CHANCELLOR Angela Merkel’s conservatives and the Social Democrats (SPD) sealed a preliminary agreement on a new coalition today.

SPD leader Martin Schulz, who had previously ruled out cobbling together another “grand coalition,” said that the terms of the deal represented “outstanding results.”

However, Mr Schulz still needs to win over a special party congress on January 21 and win a ballot of all SPD members.

The previous SPD coalition with Ms Merkel’s Christian Democrats is blamed for the party achieving its worst result since the second world war at last September’s election, with 153 seats.

Today’s agreement noted that the election result, at which the Christian Democrats lost 65 of their 311 seats, showed “many people were dissatisfied.”

The SPD left wing will remain dissatisfied, however, with demands including raising the top rate of income tax, greatly expanding public health insurance at the expense of private schemes and reuniting refugee families all ditched.

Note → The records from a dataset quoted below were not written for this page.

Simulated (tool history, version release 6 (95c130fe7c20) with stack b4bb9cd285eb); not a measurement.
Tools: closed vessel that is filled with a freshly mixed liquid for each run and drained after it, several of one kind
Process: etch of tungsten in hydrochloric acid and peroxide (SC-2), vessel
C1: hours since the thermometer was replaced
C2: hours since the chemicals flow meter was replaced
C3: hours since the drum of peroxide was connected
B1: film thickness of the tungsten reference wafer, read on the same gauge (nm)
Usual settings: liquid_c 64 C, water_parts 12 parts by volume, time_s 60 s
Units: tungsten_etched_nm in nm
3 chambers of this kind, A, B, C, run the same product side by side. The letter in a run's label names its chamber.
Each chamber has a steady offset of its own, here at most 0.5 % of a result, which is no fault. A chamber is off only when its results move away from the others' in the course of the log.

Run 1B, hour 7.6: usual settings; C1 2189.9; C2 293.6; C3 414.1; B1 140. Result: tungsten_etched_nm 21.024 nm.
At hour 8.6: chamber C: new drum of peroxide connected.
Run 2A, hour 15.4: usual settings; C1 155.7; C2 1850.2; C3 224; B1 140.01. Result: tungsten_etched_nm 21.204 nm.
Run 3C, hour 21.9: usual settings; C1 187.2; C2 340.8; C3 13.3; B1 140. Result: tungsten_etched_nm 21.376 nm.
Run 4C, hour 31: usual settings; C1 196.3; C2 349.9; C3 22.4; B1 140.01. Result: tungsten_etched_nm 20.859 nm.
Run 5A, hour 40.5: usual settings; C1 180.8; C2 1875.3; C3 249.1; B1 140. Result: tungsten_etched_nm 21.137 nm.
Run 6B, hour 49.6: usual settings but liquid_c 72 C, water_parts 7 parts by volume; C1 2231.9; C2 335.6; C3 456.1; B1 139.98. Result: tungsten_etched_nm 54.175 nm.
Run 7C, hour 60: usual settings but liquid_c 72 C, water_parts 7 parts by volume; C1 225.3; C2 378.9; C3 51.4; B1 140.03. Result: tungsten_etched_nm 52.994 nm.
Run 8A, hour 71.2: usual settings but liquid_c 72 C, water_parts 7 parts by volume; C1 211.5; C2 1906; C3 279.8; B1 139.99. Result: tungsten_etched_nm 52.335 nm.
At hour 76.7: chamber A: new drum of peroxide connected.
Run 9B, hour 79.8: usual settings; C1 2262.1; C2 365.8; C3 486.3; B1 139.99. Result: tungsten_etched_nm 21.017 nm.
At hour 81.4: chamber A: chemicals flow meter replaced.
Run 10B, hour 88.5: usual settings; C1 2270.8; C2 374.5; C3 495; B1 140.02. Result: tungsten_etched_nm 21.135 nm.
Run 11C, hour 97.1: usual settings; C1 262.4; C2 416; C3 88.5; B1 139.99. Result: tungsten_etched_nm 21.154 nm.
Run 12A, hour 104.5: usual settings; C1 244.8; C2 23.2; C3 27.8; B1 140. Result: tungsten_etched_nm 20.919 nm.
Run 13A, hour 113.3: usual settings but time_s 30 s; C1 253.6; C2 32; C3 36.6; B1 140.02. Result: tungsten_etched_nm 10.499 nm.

The document contains a long section on Europe, pledging that the government will help with French President Emmanuel Macron’s proposed integrationist reforms to the EU.

The BDI bosses group had called for changes to the eurozone yesterday, wanting it “driven forward with a strong voice from Berlin.”

The BDI also urged tax cuts, including to the “solidarity surcharge” income-tax top-up, and a response from Berlin to deep tax cuts in the United States.

The preliminary coalition agreement pledges the parties to push for “fair taxation of big companies” and calls for minimum rates of corporation tax, though what this means in practice is left unspecified.

It also sets out a crackdown on migration into Germany, which has been pushed hard by Ms Merkel’s Bavarian sister party, the Christian Social Union.

The document states that the number of new asylum-seekers shouldn’t exceed a range of 180,000-220,000 annually.

And there will be a limit of 1,000 per month on the number of close relatives allowed to join refugees in Germany who are granted a status short of full asylum.